Via Yglesias, I find this fascinating post from OKCupid’s OKTrends largely about the relationship of political beliefs and age. If you run through the whole thing first, the following will make a lot more sense. Now, there’s a lot interesting stuff there, though do be careful not to confuse cohort effects with life-cycle effects (the author raises a flag, but it may not get enough emphasis). That is to say, older people’s politics look a lot different from younger people’s not so much because they are older, but because they are part of a different generational cohort. Different generations grew up under different economic and cultural conditions, and this affects their values throughout life. It’s exceedingly unlikely that today’s 20-somethings will ever be as socially conservative as today’s 60-somethings. There are life-cycle effects, but the age-related changes tend to tend to stay within the gravitational field of relatively stable points fixed in adolescence and young adulthood.
That said, let’s look at some of these charts. Be warned: I am not intimate with this data, and this is just me riffing based on my sense of it. I will not be surprised to discover I am making some silly mistake. But let us be bold.
The points are average location in a Nolan Chart-like two dimensional space for each age from 18-60. There are of course people of each age all over the map. (I’m a 37 year-old with political opinions that would land me close to the typical 18 year-old.) This is just showing you where you’re most likely to find a 20 year-old or a 50 year-old.
So how does this relate to party identification?
This is a simplification, since economic and social issues are not of equal importance to everyone at every age. So, if you pick an age, the relative weight people of that age put on social and economic issues will shift the party ID line. So here’s how the relative importance of economic and social issues for 28 year-olds divides the partisan space.
(You can move the line around by moving the slider on the OKCupid post; these are screen grabs. )
I’m especially interested in the upper left quadrant — the libertarian quadrant. If you’re a 28 year-old and in the libertarian space, you are more likely than not to lean Democrat. (More than half the area in the libertarian quadrant is on the “will tend Democrat” side of the line.)
In contrast:
51 year-olds in the libertarian space are much more likely to lean Republican. (Well more than half the libertarian quadrant is on the “will tend Republican side of the line.”)
Let’s look at the overlap of these two charts in the libertarian quadrant:
Let’s call the pink triangle the “libertarian contested zone.” If you’re a Baby Boomer or older with views in the contested zone, you probably lean Republican. If you’re Gen-X or younger and fall in the contested zone, you probably lean Democrat. 20 year-olds and 50 year-olds occupying the exact same point on the matrix may have relatively large differences in major party sympathies.

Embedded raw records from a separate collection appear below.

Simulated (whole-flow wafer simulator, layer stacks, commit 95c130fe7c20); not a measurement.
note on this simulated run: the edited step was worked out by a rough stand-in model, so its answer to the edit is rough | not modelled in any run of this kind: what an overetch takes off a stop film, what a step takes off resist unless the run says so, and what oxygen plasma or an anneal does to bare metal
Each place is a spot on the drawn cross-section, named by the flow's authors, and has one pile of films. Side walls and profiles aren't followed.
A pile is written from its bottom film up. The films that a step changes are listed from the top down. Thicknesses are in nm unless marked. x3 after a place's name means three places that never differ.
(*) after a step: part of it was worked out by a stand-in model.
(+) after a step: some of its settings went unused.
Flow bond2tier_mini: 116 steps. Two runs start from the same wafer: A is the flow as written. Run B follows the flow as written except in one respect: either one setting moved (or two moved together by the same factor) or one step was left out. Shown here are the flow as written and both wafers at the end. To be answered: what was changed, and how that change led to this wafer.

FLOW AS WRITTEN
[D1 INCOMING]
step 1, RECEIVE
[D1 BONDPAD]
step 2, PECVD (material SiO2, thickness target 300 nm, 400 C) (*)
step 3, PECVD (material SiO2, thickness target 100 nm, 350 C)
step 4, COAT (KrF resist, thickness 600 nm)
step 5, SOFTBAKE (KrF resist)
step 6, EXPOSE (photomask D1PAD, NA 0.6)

Because older libertarians in the contested zone lean Republican, they probably feel comfortable with elements of right-wing political culture that may have little or nothing to do with their opinions on issues which determined their place on the grid. They’ll be fairly patriotic, find Founder worship relatively unproblematic, feel a bit antagonized by “political correctness” and relatively untroubled by casual “commonsense” race and gender stereotypes, and will generally feel sympathetic to conservative assumptions about American identity. They’re a bit hawkish and worried about Islamism. They might make a show of enjoying guns, steaks, and cigars. They’re inclined to get a kick out of Glenn Beck. Or so I conjecture.
Because younger libertarians in the contested zone lean Democratic, they probably feel comfortable with elements of left-wing political culture that may have little or nothing to do with their opinions on issues which determined their place on the grid. They’ll probably be relatively cosmopolitan, inclined to celebrate diversity, and sensitive to ongoing discrimination against women, ethnic minorities, and gays. They’ll be relatively unimpressed with rhetorical appeals to the Constitution, the Founding Fathers, and the virtues of really real American red-state American identity. They’re a bit dovish and worried about civil liberties under the Patriot Act. The might make a show of eating ethically, a penchant for indie rock, and a well-worn passport. They’re inclined to think Glenn Beck is a maudlin fool. So I say.
So what does all this suggest?
One thing it suggests that the neo-Fusionist elements of the Tea Party movement are attractive primarily to older people. And I suspect that the more strongly certain libertarian ideas and tendencies are associated with the cultural politics of Baby Boomer conservative Republicans, the more strongly young people with libertarian inclinations will tend to identify with the Democratic Party and take on cultural assumptions and characteristics common to liberals. Here’s my bottom line. Democratic-leaning libertarian young adults are the primary “liberaltarian” constituency. They are to my mind who liberaltarianism is intended for. Liberaltarianism or libertarian-liberal fusionism is not about some ridiculous practical political coalition between Larry Kudlow and Bill Galston. It is about building a coherent, appealing, practical ideological identity for all those libertarian-ish young folks who don’t want a damn thing to do with the party of old, angry religious white people.